Extra questions for report problem on "Counting words of different lengths"

(Data analysis assignment 1 for Ling H286, Autumn 2007, Ohio State University)

Copyright © 2007 Grant McGuire and Mary E. Beckman

0. Due date.

If you want to raise your grade by redoing Data Analysis Problem 1, also do the added analysis described below and answer the associated extra questions. Turn in this addendum by the beginning of class on Wednesday, October 10.

(As with the original data analysis, you may work in groups to figure out how to make the graph. However, if you did so, you must remember to acknowledge the contributions of others in your report.)

1. Adding two new graphs

Using the transcript of the Buckeye Corpus snippet that you analyzed, count the number of times each word occurred. Figure out which word type at each of the four word lengths occurs most often in the corpus. Make a bar plot for the four different word lengths like the original word types histogram, but this time making the height of each bar represent the maximum number of occurrences for a word of each word length instead of to the count of word types for that length. Next, calculate the mean number of occurrences for each word length, and then make a second bar plot in which the height of each bar represents the mean number of occurrences for words of that length.

2. Writing the report

Embed the new bar plot that you made in Part 1 into your report and write a short paragraph that does the following things.

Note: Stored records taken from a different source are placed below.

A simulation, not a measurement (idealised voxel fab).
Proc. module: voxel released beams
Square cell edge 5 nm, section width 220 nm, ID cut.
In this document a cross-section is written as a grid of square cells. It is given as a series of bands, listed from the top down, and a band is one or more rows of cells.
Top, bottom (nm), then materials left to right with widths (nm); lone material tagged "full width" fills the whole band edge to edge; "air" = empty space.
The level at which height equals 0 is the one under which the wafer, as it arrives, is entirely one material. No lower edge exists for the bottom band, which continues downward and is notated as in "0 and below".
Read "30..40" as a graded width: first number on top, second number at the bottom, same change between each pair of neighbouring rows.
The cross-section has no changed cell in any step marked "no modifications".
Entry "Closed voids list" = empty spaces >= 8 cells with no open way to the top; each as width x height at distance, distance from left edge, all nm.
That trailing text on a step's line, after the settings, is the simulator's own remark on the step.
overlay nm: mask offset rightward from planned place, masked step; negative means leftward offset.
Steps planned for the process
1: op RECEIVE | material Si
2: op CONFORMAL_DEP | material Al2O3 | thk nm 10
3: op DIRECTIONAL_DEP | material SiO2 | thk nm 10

  1. List the words that are the most frequent frequent for each length (i.e., list the word types whose counts are represented by the heights of the first of the two new bar plots).
  2. List the words (or give examples sets of words) that are the least frequent ones, and say what the number of word tokens is for this set of words.
  3. Say whether the mean frequencies are the same for words of different lengths, and if not describe what the pattern is across this second bar plot. For example, say which word length has the largest mean number of occurrences and which the smallest.
  4. Using these descriptive statements about the two bar plots, explain the pattern of relative heights for the four different bars in the two histograms that you turned in your original first paragraph.

3. References

The Buckeye Corpus was created here at Ohio State University and can be obtained from:

http://vic.psy.ohio-state.edu/

The Buckeye Corpus was first described in print in the following reference:

Mark A. Pitt, Keith Johnson, Elizabeth Hume, Scott Kiesling, & William Raymond (2005) The Buckeye corpus of conversational speech: labeling conventions and a test of transcriber reliability. Speech Communication, 45: 89-95.